Yolanda Ren (b. 2002) is a Chinese multidisciplinary artist currently based in Toronto. She completed her HBA in 2025 at the University of Toronto, Canada, specializing in Philosophy with a minor in Visual Studies. Her artistic practice mainly employs interactive installations and performance art to depict systemic alienation under neoliberal capitalism, and consequently exploring new possibilities for human connection and collective experience. She integrates objects, projections, images, video, text, performances, and interactive elements into her works. Her core objective is to transform philosophical theories through subjective interpretation and personal artistic expression, thereby bridging continental and analytic traditions and contemporary art.
Central to her methodology is embedding interactivity as a conceptual necessity. By constructing works as "social experiments," Ren transfers her artistic authority to viewers. The artwork thus evolves into a dynamic entity whose visual outcomes depend on participants’ actions—a direct critique of the passive zombification of audiences in traditional modern art and even interactive works that reduce viewers to zombie-like triggers of predetermined responses.
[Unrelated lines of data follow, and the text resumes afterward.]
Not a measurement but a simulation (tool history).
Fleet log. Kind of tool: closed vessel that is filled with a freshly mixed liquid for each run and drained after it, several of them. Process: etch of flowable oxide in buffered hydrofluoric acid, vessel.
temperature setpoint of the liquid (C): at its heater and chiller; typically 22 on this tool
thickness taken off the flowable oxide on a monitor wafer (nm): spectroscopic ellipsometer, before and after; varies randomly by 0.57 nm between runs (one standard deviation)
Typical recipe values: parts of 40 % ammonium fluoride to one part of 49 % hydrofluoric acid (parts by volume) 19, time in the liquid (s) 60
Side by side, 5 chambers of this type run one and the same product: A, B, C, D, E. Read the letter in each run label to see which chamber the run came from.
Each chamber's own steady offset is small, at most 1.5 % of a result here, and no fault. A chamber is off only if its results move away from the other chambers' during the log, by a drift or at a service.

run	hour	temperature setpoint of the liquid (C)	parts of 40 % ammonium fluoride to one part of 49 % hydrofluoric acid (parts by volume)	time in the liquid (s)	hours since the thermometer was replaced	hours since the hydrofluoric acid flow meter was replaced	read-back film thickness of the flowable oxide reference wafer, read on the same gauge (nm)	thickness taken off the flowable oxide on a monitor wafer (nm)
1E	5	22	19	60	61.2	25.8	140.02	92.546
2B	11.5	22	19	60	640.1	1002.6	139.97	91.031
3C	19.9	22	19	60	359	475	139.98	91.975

Equally pivotal is her collective critique of systematic alienation. Her work exposes capitalism’s transformation of human relations into commodified exchanges, causing individuals to lose recognition of their authentic selves. Through highly interactive "social experiments," participants negotiate new modes of relations and interactions, challenge hierarchies and co-construct ephemeral "temporal micro-utopias." These spaces simultaneously deconstruct how societal power structures erode human bonds, and propose decentralized interaction as an alternative, emphasizing the transcendence of collective experience beyond capitalist frameworks.